BTW, how come Sandra Lee’s “Cocktail Time” cover lose 7 recipes from the site that is linked in the article? It couldn’t be the use of the aforementioned evil Photoshop, would it? LOL
I want all the russipees, dammit! I feel gypted.
Sandra Lee is a “slush”: Equal parts slut and lush. Straight up or on the rocks.
Brilliant! I am inserting that into my everyday lexicon.
HA! What an absolute FAIL (as the kids say now). The link Jillian has to Aunt Sandy’s page shows the cover of the book listing 225 russippeees. But when you click on the “buy now” button, it takes you to the FN store, where the book states 218 recipes! Well, FN, which one is it. Fucking incompetent proofreaders.
Dank, our daughter say’s Epic Failure. Indeed this is!
Is Hawaiian Punch and grain alcohol considered a cocktail? And is that something you really need a russipe for? Because it looks like that is the beverage on the cover of the book…
Why yes it is a cocktail, that I drank in high school in the 70′s!
Jillian, oops! My phone dropped me, make bye-bye, Thanks!
Why yes it is a cocktail, that I drank in high school in the 70′s! Then we went and rolled peeps houses out of boredom!
In the 10 bar items column, #2 Jigger ends by saying: “You’ll need this to measure the liquor you put into cocktails.” Really, Aunt Sandy? I have to measure? I always thought “all parts vodka” was good enough.
I was hoping to learn Sandra’s definition of “splash”. In Aunt Sandy’s dictionary, I think it means: the amount of alcohol that would fill a child’s wading pool.
ha ha ha ha ha ha CherryRose!
All kids out of the pool because on this episode I’ll be making my kiddie pool Sangria…don’t forget your straws!

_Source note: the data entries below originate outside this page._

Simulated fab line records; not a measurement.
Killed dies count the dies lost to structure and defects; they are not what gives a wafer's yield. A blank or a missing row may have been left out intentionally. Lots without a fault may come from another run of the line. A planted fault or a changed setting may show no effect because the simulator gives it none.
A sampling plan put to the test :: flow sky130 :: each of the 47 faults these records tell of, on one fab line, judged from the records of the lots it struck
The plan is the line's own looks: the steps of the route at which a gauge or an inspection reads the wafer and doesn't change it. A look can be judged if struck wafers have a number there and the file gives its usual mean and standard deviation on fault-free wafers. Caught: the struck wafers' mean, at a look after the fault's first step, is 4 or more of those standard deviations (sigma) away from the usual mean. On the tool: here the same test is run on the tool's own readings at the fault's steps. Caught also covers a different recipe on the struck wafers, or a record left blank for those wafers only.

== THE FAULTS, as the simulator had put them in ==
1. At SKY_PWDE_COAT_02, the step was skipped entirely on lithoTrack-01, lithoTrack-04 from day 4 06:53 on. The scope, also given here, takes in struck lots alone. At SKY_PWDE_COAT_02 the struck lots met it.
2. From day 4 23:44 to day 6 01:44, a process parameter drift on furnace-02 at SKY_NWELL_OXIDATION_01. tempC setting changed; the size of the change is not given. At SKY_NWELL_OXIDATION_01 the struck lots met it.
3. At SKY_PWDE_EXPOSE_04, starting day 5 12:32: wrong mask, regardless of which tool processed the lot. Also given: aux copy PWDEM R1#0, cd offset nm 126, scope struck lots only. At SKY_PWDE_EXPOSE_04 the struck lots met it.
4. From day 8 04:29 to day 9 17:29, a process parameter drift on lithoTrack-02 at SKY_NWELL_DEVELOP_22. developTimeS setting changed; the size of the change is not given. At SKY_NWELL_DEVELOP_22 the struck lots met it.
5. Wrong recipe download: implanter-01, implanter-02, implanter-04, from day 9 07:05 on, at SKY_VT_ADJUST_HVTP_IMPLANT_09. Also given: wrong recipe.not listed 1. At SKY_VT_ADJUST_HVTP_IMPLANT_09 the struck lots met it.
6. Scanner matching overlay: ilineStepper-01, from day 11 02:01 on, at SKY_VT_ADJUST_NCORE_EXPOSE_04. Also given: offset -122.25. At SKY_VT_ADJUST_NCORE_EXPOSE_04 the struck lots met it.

Number 7 on her list for home bars is completely enlightening. I’m sure somebody had to tell Sandy to use a corkscrew on the bottle of wine she been trying to open for an hour with a church key.
Editorial review: “….where Sandra Lee demonstrates how to fizz up any gathering…….”
Should read how to BOOZE UP any gathering, including children’s birthday parties and funerals…..
for all of Aunt Sandy’s horrendous “cooking,” I gotta admit, I sure do enjoy looking at her rack.
Again, I must question what it is that makes Aunt Sandy’s saggy ole puddin’ cups so attractive. Is it their menacing cockeyed stare? The flooring alcoholic aroma? The lovely wilted texture? I just don’t understand.
I’m kinda loving that she and FN are embracing her lushism. This can only lead to more entertainment.
“8. Muddler. A tool that looks like a baseball bat.” Good Lord, but I have a dirty mind ….
Thank you. I am better now. Whew! And I almost got out of 2009 without a cocktail book written by Aunt Sandy. The horror!
I’ve always believed you can sum up most of Aunt Sandy’s coctail recipes like this: Look in your cabinet and take out three different bottles of liquor. Now pour some from all three bottles into a glass until it’s nearly full. Add a very small splash of fruit juice (make sure it’s a pretty color) or the juice of some ingredient in a can you just used for fllllavor. Don’t bother adding ice – it’ll only dilute your drink. Add some frozen chunks of fruit instead, since everyone knows you shouldn’t drink on an empty stomach. If you want to make it really decorative, rim the glass with sugar or salt before you fill it. Or maybe both – doesn’t really matter. You won’t be able to taste it after the first couple of swallows anyway. To finish, just shove something plastic or a silk flower in – just make sure to match that tablescape! Now you have an Aunt Sandy special. Am I pretty close?
The actual muddler on Aunt(hic)(burpff)Sandy’s bar is her clouded vodka-soaked brain. ha!
I wonder if the book includes Ted Kennedy’s favourite drink? A Chappaquiddick – scotch and murky water. Wot? Is it to soon for that joke?
BAAAAAAAHHHHHH! Funniest thing I heard all day. But, it’s only a drink for one, for MaryJo didn’t get any scotch, just the murky, cold, lonely water.
And no, it’s not too early.
I’m so glad the site defined what a cocktail shaker is. Geesh. I never would have guessed otherwise.
what a whore… the FN would be smart to advertise and sell the book “How to Get Out of Bed in The Morning” for Dummies. they would make a fortune on ad sales next to aunt sandy’s dribble!
Notice how her chest appears all leathery and sun-spotted? I bet she has GREAT tan lines though!
Ya know, if you don’t have a corkscrew, you CAN use a power drill to get through that pesky cork. Jes sayin’…
I don’t care how much she drinks, she can’t cook. Great job reheating.